Try to imagine you are building a new banking system, and you want it to be secure.

How would you

A) allow for secure payments without giving away something like a bank account # or debit card number

and

B) ensure that, even if those payments were secure, there was no other cheating, such as people at a bank just deciding to initiate an account with one million?

Generally speaking the way to handle those requirements is by employing cryptographic signatures and public blockchain(s), and the result is usually referred to as a cryptocurrency.


> A) allow for secure payments without giving away something like a bank account # or debit card number

You can use PKI for this. The public key is public and the private key never has to be online. That's how (most?) crypto works, but the system doesn't have to be a cryptocurrency to work like this.

> B) ensure that, even if those payments were secure, there was no other cheating, such as people at a bank just deciding to initiate an account with one million?

You can have public ledgers without crypto, there's usually no reason to do so, and good reasons not to do it (privacy, funnily enough).

Crypto is _a_ solution for this, not _the_ solution, and not even the best solution at that.


Since you are using PKI but not a blockchain, it sounds like half a cryptocurrency to me.

I didn't actually say "cryptography" for the block chain. What do you propose other than a block chain for the public ledger? And if your system uses cryptography for the transaction security and has a public ledger, why would you not call it a cryptocurrency? It would seem to be in the same category if you ledger was secure.


> What do you propose other than a block chain for the public ledger?

A csv file, SQLite file, mysql database dump, ... The blockchain is a distributed, trustless ledger, which is not necessary for most applications.

If I may paint a picture of why this matters with an example from the gaming industry - simply because I'm familiar with it: There are projects being made where the inventory/achievement/whatever system lives on a public blockchain, so that you may use/display it in another game, website, whatever.

But this already exists without blockchain! If you play Spiral Knights or Half Life on Steam, you get a hat in Team Fortress 2. There are various third-party websites where you can display your Steam/Team Fortress/Dota/LoL achievements, inventories, ... because those 'ledgers' are public already. You can trade Steam items on third-party websites (which interfaces with steam underneath) that dodge Steam's 30% store tax and will actually pay money out unlike Steam.

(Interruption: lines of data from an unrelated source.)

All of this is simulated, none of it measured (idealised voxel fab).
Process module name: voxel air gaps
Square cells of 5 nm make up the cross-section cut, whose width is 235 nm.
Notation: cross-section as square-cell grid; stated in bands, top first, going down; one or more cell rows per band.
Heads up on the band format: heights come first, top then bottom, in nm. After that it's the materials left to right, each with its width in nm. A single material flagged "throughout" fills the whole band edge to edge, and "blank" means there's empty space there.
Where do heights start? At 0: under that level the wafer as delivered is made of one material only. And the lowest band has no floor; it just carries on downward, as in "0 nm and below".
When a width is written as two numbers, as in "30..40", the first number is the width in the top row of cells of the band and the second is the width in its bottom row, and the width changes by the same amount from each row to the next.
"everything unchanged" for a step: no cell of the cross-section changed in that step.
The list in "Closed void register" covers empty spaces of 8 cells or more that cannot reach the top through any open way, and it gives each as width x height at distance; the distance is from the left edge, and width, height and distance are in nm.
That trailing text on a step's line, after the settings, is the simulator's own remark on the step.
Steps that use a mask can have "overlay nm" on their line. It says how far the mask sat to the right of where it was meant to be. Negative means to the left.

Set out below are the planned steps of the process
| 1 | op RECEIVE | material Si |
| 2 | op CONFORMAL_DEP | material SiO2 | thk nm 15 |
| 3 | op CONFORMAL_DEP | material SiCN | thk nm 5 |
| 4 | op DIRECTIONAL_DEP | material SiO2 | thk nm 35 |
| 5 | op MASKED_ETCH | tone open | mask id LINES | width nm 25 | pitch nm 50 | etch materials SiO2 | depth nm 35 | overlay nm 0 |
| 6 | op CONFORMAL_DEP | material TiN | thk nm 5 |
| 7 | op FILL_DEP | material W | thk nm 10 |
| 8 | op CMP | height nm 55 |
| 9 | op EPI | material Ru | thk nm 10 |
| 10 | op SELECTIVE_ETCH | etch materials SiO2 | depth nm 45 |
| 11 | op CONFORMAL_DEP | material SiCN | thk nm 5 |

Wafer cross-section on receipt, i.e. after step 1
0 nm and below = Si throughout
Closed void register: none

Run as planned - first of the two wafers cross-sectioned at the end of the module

The above applications only require public (or even just shared) ledgers. Distributed and trustless is not a requirement for these use cases.

> And if your system uses cryptography for the transaction security and has a public ledger, why would you not call it a cryptocurrency?

You could just as easily transfer USD, GBP or EUR using such a system. The currency itself need not be 'crypto' for the system itself to use cryptography for transactions. You wouldn't publish such a ledger for obvious reasons, but technically you can.


> If you play Spiral Knights or Half Life on Steam, you get a hat in Team Fortress 2

A centralized MySQL database is not a "public ledger" in the same way that a decentralized blockchain is considered a "public ledger."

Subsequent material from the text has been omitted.